Last Thursday, November 5th, the Wisconsin Senate and Assembly unanimously passed SB331, a bill that was created to increase safety and decrease fraud within child care programs. The bill includes legislation that 1) requires much more frequent criminal background checks for child care providers, 2) bans individuals convicted of certain crimes from holding a child care license, working in a child care facility, or living in a family child care home, and 3) require the Department of Children and Families to suspend a provider’s license if they are charged with a serious crime and revoke the licensed if the provider is convicted of the crime. The bill also includes whistleblower protection for government employees who reasonably suspect that fraud is occurring/ has occurred within Wisconsin Shares.
WECA believes that all children should have the opportunity to be cared for in a safe and nurturing environment. We support the emphasis on improving safety in child care programs within SB331 including more frequent and supportive monitoring of child care programs and ensuring provider accountability. We are concerned, however, about the financial burden that this bill places on programs as they, their employees, and family members (for family child care providers) are required to participate in much more frequent background checks (see story). Many child care programs, who are already caring for children safely, have limited resources and may need to sacrifice other aspects of quality care in order to pay for these background checks.
What do you think the outcomes of this bill will be? Post a comment and let us know what your opinion of SB331 is.
The State of Wisconsin has returned to the dark ages.
Wisconsin’s child care providers are under attack.
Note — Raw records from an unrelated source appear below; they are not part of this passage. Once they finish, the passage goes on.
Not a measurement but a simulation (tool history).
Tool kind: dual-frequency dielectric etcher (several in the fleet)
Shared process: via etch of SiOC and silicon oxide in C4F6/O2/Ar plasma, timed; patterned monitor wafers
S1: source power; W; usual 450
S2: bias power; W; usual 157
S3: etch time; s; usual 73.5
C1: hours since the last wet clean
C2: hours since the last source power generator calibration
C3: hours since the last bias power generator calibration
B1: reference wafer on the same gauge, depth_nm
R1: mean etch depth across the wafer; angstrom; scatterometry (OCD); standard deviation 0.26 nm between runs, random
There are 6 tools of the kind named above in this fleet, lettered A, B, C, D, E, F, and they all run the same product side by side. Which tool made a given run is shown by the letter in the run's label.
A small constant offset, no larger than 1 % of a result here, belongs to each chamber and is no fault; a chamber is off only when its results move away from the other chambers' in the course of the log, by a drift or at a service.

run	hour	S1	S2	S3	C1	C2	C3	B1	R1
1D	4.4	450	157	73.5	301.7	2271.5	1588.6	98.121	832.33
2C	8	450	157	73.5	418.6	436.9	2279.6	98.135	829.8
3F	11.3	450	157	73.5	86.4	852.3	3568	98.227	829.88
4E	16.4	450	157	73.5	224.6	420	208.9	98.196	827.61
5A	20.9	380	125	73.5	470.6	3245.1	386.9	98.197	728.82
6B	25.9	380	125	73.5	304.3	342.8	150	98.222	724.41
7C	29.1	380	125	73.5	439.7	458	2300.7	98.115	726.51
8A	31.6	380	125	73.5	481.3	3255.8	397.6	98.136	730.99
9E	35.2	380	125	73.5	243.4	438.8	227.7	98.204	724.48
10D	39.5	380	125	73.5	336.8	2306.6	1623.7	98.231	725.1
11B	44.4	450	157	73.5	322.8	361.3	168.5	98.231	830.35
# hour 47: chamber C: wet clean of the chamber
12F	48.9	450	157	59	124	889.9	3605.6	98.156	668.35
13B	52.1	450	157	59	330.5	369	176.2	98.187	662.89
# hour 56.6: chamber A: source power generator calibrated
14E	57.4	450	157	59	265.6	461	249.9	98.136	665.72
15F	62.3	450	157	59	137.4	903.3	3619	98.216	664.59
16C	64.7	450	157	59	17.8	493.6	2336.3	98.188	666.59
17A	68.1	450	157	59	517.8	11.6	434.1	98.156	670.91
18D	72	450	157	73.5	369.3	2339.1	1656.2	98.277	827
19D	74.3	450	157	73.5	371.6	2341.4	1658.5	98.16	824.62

Imagine this nightmare scenario: After years in business, a caregiver is busy taking care of 6, or 12, or 50 happy children, depending on the size of her center, when she gets a phone call from a parent, who tells her that they had just gotten a call from the local Wisconsin Shares office, telling her W2 payments are suspended, and that she must find another child care center. Then the phone rings again. And again. And the provider is out of business, in the course of an hour.
This nightmare scenario has been repeated dozens, perhaps hundreds of times, over the last year.
The woman in this scenario is not accused of a crime. She is “suspected of fraud”. In six or eight months, she may have the right to try to prove her innocence in a court of law. She may try. Of course, her business has died months ago, her clients are long gone. And where can she possibly find the money to pay for attorney fees? Even when she was a child care provider, she never made enough to afford an attorney.
The Wisconsin State Legislature has made a mistake. Its easy to see how it happened. They were trying to solve a difficult problem. Somehow, Wisconsin Shares, the system that was designed with the noble intent of educating underprivileged children, had been corrupted. Several spectacular cases of fraud were discovered, and perhaps it was difficult to get convictions.
So the Legislature suspended the US Constitution.
Child care providers no longer have the Constitutional right to protect our businesses and our reputations. In its ardor to stop the corruption that is supposedly “rampant” in the industry, the legislature has made it legal for the Wisconsin Shares program to suspend a center’s payments, or license, if the department “reasonably suspects that any person has violated any provision… or rule…”. Child care providers are no longer considered innocent until proven guilty.
To make it even worse, the term “ reasonably suspects” is undefined. It is left entirely to the discretion of Wisconsin Shares investigators to determine what reasonable is. And they don’t have to share their reasoning with their victims.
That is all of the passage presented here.